In the verses before this, Paul celebrates that he can bring God’s grace to the Gentiles. Paul, who persecuted Christians and saw non-Jews as on the outs with God, now has the work of sharing good news with the very people he once condemned. He is humbly grateful for this work; and this passage opens with bowing down before God, the source of our very names.
Sharing good news in a social context that prioritizes wealth and prestige is hard work. Thus Paul prays for the people of Ephesus to be strengthened by the Spirit and rooted in love. Knowledge, which gives a person privilege, is superseded by Christ’s love and the fullness of God.
It takes strength to remain confident that God loves us just as we are. Life today is filled with a flurry of pressures to do more, to be more, to want more and more. You don’t need to be the wealthiest person on your street to get prestige today. You can get that with the nicest house or car, or going on the most luxurious vacation, or by being connected to the most important people. At work we compete with one another over how tired or overworked or overwhelmed we are.
Yet what we do or what we have is not our ultimate source of power. That comes from God who overwhelms us with love, which we then can share with others. Paul insists we will accomplish more by the fullness of love than by anything else.

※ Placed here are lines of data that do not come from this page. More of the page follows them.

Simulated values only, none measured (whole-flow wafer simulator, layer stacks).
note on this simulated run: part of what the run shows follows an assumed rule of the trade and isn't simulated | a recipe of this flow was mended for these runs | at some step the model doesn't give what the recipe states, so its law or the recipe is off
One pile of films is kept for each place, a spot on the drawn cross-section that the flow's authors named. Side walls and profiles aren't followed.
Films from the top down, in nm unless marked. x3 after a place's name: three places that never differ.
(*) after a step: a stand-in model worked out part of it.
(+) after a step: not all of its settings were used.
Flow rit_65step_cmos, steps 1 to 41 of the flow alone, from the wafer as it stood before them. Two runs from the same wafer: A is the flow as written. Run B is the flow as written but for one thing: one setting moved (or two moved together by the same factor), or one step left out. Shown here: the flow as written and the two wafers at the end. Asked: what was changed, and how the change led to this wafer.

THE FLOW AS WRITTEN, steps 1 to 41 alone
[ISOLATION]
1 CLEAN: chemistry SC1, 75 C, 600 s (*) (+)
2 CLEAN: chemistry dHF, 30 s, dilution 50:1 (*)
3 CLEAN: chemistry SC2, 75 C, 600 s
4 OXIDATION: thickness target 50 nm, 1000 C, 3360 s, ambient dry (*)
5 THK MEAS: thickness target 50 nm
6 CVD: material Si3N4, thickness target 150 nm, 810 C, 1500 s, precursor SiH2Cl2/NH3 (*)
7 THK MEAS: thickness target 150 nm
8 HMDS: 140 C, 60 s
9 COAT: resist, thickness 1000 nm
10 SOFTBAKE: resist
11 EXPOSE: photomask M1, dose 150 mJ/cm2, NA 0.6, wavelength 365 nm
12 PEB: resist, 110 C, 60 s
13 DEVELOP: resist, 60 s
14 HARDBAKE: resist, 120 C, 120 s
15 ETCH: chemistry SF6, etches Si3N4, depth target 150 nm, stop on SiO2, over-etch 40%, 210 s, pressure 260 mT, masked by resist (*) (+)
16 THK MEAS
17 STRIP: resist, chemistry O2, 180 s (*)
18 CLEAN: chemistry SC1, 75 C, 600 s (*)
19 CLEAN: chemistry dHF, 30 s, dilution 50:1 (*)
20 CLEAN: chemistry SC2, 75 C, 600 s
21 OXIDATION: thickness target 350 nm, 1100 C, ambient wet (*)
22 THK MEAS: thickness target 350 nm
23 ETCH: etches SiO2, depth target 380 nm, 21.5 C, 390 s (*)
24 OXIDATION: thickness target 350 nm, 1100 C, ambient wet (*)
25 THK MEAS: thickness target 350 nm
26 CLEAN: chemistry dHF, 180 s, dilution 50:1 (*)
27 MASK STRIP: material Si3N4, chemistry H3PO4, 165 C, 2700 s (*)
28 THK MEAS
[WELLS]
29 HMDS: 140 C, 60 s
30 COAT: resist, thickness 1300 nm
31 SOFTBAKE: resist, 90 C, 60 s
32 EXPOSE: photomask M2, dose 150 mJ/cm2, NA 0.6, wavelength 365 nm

What does it take to do this? Trust that God loves us as we are. Ask for forgiveness for what we have done to hurt others. Scream and holler about the horrors of the world, and know that God did not want those things to happen. Take time away in the wilderness and reconnect to God.
Fill me, God, with your fullness. Help me to accomplish in love the work you have set before me. Amen.
The Bible is filled with the stories of imperfect people. David is a classic case. In Second Samuel he uses his power to have sex with another man's wife, tries to cover it up, and then plots the murder of her husband. How can this be the same man who penned this week’s psalm, which decries the foolishness of people who act in a godless way? Like us, David was a fallen person who needed God’s extravagant mercy. In Ephesians we read of this same extravagance given through Christ, whose power can do what we cannot—namely redeem all of us who are also foolish and fallen. The Gospel author demonstrates the power of Jesus through what he describes as “signs,” which Jesus performed not primarily to amaze the onlookers but rather to point them to his identity as the Son of God.
Read 2 Samuel 11:1-15. Where in today’s world do you see the selfishness of powerful people bringing tragedy for people with less power?
Read Psalm 14. Do you number yourself among the wise who “seek after God”? Why or why not?
Read Ephesians 3:14-21. How does “being rooted and grounded in love” manifest itself in your life?
Read John 6:1-21. Where do you see yourself in this story?